The Council of Ministers approved the Credit Purchasers Act, which
transposes the European Directive on the same subject and amends the Consumer
Credit Contracts Act and the Real Estate Credit Contracts Act. The aim is to
regulate the market for the purchase and sale of non-performing loans and to
introduce certain obligations for mortgage and consumer credit borrowers.
Specifically, the bill regulates the purchase and sale of non-performing
loans (NPL) granted by credit institutions and financial credit institutions,
establishing common rules with the rest of the European Union.
The next step, once approved by the government, will be to send it to
the Congress of Deputies for parliamentary processing.
Firstly, it regulates the activity of doubtful credit management, which
consists of the collection or renegotiation of this type of credit, which
becomes a reserved activity and requires prior authorisation from the Bank of
Spain. In order to obtain this authorisation, the law establishes the need to
have an “adequate” internal credit management system and a policy
that “guarantees the protection and fair treatment of borrowers”.
It also regulates the purchase and sale of NPL, ensuring that the
conditions and rights of borrowers are maintained and transferring to the
purchaser of the loans the obligations of transparency, protection and
information, including compliance with the codes of good practice to which the
original creditor has subscribed.
The draft regulation sets out additional safeguards for the protection
of borrowers, requiring both purchasers and servicers to provide “fair
treatment and adequate information”, as well as an “adequate”

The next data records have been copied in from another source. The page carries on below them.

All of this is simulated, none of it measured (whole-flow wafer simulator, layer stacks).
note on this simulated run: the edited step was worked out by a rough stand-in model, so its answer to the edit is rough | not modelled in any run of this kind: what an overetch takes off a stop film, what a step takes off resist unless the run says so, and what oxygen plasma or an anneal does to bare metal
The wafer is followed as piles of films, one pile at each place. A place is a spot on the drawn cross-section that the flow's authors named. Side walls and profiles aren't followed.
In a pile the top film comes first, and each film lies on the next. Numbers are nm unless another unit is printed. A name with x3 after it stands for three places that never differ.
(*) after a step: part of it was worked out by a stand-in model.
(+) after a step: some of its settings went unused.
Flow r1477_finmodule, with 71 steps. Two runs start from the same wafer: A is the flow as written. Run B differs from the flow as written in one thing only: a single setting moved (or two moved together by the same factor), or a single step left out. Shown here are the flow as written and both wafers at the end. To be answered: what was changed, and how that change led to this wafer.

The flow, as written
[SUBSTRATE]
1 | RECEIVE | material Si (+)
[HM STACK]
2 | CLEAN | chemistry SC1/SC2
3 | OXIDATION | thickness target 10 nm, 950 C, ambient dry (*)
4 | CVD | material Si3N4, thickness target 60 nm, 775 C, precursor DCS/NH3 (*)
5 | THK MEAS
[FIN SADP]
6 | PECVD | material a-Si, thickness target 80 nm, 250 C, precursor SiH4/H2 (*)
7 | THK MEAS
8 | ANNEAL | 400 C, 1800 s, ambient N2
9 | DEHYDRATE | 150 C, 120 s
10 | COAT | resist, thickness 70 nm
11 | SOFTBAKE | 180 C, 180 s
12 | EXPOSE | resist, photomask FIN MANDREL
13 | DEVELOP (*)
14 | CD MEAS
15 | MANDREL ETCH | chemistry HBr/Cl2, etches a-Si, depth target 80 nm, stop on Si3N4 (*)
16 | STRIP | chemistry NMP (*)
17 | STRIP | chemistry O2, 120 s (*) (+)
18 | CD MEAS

borrower assistance and out-of-court redress service.
In order to ensure compliance with these obligations, the Banco de
España will supervise the administrators, as well as the compliance of credit
purchasers with these obligations, and will establish the corresponding system
of infringements and sanctions.
Real estate and consumer credit
The sectoral regulations on consumer credit and real estate credit will
also be amended to introduce the obligation for creditors to have a debt
renegotiation policy. This means that creditors will have to offer their
customers measures aimed at reaching renegotiation agreements before taking
legal action or demanding full payment of the debt.
The regulation establishes special conditions for non-mortgage debtors
in a situation of economic vulnerability who are recipients of the minimum
subsistence income. In these cases, the lender who sells the doubtful loan to a
third party must offer the borrower a payment plan in order to “protect
the most indebted groups without undermining the payment culture”.
The Consumer Credit Law also introduces a limit on the amount of default
interest that can be charged in the event of non-payment by the consumer,
setting it at a maximum of the sum of ordinary interest plus three percentage
points.
In addition, charges for the recovery of overdue amounts must be in line
with the costs actually borne by the creditor and, in any event, after prior
notification to the consumer, indicating the outstanding amount, the time
available to settle the situation and the amount to be paid if the situation is
not settled.
The cases of modification of the interest rate in contracts of
indefinite duration (as in the case of revolving cards) are defined, allowing
the customer not to accept the increases or to cancel the contract, in which
case the customer may repay the outstanding debt in accordance with the
repayment conditions and the interest rate in force at the time of the
notification, at no additional cost to the borrower.
Finally, it clarifies the conditions of compensation for early repayment
in the case of financing linked to the purchase of goods or services.